The idea of
donor fundraising has always been a sore subject, but my visceral reaction to a
recent development conference I attended surprised even me.
Because I
lead a women’s organization that depends on donations, fundraising is a
constant concern and the part of my job that I least enjoy. I thought I hated
conversations about money because I don’t have much of it and because I was
unable to fully grasp how finance works. But, the more I engage in financial
matters, the more I realize that I do, in fact, understand it. My distaste for
money talk is rooted in my fury about the economic system itself.
Our system
works like this: those who have money are asked to share it with those who lack
it. Sounds simple enough—but look into the weeds of the way this works. If you
“have,” you are privileged to decide who is worthy and who is not of receiving
your generosity. You can choose how much or how little to give. If the
recipient of those gifts does not respond in a way that benefits you, you can
withhold donations in the future.
Those who
“have not” must learn how to stroke donor egos: tell compelling stories, write
brilliant thank you letters, dance a jig, and walk humbly before the giver all
at once. With wills of steel, they must rebound from personal blows in short
order so they can set out again with the next story and request.
How can
anyone be happy with this system? I know a number of good, generous wealthy
people who never intend to demean the “have nots.” I wonder what they think
about all the fundraising efforts spent to placate the donor’s ego. If I were
wealthy, this kind of approach would make me sad. I don’t believe most wealthy
donors need or want this kind of patronizing. I wonder how they would feel
about the fundraising conference I attended.
MW USA’s new
initiative, Choosing Sisterhood, invites women to begin dismantling societal
divides by finding a sister very different from themselves and walking with
her. The goal of Choosing Sisterhood is to build strong relationships that will
help us enter into different cultures and find common ground and God’s love.

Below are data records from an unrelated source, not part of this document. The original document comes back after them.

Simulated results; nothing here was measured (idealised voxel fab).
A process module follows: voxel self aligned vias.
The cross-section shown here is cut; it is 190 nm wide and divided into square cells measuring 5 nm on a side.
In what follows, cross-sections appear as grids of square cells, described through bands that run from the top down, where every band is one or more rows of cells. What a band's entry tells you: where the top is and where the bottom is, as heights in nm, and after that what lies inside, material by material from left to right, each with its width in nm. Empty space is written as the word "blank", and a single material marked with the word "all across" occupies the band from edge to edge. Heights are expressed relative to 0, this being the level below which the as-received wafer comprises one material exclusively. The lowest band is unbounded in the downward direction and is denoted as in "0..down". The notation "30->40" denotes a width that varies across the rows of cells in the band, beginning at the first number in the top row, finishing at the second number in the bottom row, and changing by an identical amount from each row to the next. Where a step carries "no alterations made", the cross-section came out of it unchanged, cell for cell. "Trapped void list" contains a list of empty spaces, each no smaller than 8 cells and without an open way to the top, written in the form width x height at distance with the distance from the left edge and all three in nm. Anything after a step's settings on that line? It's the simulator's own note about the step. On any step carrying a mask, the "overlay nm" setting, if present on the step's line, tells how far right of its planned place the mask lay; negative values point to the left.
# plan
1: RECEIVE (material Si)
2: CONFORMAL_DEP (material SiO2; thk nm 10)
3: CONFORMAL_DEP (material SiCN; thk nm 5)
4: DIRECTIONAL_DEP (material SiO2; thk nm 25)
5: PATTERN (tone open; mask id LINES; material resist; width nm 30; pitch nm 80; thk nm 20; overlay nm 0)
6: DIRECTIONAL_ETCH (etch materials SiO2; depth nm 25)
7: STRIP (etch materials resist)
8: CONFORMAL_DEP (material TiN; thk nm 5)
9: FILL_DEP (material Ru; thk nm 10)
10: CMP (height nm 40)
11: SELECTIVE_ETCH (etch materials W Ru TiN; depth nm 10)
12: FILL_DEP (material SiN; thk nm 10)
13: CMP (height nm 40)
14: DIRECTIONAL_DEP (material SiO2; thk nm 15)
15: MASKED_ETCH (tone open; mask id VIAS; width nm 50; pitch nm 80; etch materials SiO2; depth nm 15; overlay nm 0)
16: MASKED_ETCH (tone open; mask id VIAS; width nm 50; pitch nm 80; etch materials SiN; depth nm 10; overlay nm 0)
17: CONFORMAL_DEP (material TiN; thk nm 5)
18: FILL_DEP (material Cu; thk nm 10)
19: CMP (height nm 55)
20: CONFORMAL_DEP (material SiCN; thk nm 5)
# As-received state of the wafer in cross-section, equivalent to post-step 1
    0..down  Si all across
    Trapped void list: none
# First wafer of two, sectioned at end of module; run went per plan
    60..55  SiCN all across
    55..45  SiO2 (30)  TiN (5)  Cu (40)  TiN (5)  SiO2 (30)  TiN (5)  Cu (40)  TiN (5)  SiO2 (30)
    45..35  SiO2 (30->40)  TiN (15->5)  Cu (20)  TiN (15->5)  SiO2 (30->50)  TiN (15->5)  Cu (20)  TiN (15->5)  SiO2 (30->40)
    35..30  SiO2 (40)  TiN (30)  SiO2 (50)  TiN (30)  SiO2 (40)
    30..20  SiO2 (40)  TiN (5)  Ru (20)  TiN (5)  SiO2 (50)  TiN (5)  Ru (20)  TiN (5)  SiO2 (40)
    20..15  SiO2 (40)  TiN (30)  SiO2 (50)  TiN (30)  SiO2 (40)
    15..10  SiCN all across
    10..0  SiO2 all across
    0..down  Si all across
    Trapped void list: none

The hope is that, over time, the unjust systems of racial, ethnic, and gender
inequality will begin to fall.
When it
comes to our economic system, I’m more impatient. Look at Leviticus 25 and see
the kind of economic system God establishes. When you study God’s model with
the year of Jubilee, you’ll see that God’s way ensured that generational
poverty or wealth would be kept in check. In contrast, the wealth gap in the
country is out of control and only getting worse. The system is designed so
that the wealthy can easily acquire more, and those with scarce resources are
locked outside the system altogether. Very few people actually change their
economic status over the course of their lifetime; a person is either
generationally wealthy or generationally poor.
I don’t
think we have time to build bridges carefully; the inequalities in our
financial system are killing too many people and communities. We need to make
drastic shifts soon. This doesn’t mean I’m not aware that dramatic changes are
tough. I knew from the start that the protest movement Occupy Wall Street was
going to fizzle. When you start messing with people’s money or perceived
economic interests, they react and often overreact.
My biggest
concern has to do with the church, the people of God. Biblical mandates on how
to respond to economic disparity are clear. God’s people are not to store up
earthly riches (Matthew 6:19-21); we are to leave a generous portion of our
income for others (Deuteronomy 15:11); we are not supposed to charge interest
(Exodus 22:25-27). . . . The list goes on.
The Bible is
filled with lifegiving instructions about how to manage our wealth. Why, then,
has the church in the U.S. largely abandoned them? We willingly lament societal
ills and debate the biblical response to them, but when it comes to our
behavior regarding wealth, the church is silent. Either we are ignoring
Scripture, or we are not comprehending that most of us are the wealthy ones to
whom God gives so much instruction.
I am looking
for women who want to tear down the system! I am thinking along the lines of
the Montgomery bus boycott during the Civil Rights movement. We need people who
are willing to lose their profits in order for others to gain their basic human
dignity. We need people who will forfeit a return on their investments for the
sake of forcing systemic change.
Even as I
say this, I am aware that our current system is designed so that investors will
not or cannot withdraw money from it. I know that funds are supposedly locked
up for the investor’s own good, but I’m convinced that this monetary
incarceration is really to prop up a system that is sinister to the core. Worst
of all, those at the economic controls have convinced us that the system is at
minimum, necessary, and in most cases generous, democratic, and benevolent.
We need
lending institutions that don’t charge the poor interest and provide safety
nets for small businesses and other efforts bettering the lives of women,
people of color, and those in generational poverty. I envision the creation of
financial institutions whose stated goal is not to be a means by which the
wealthy obtain more wealth but rather to move individuals, families, and
communities to economic stability.
You see it,
right? I know that I must be a pawn in the game for now, but this is only for a
while. I need women young and old, wealthy and poor, to stand up and say NO
MORE. Let’s begin now to dismantle a system designed for a select few. Let us
start now to create a new system that reflects the Scripture we hold so dear.
Are you
already working in a church or ministry with a vision for systemic change in
our economic system? I would love to know about it. I don’t have the answers,
but I am convinced that if we work together and are willing to sacrifice, we
could dismantle economic injustice in our country. The system continues to
churn only because we all join in its elitist and patronizing game.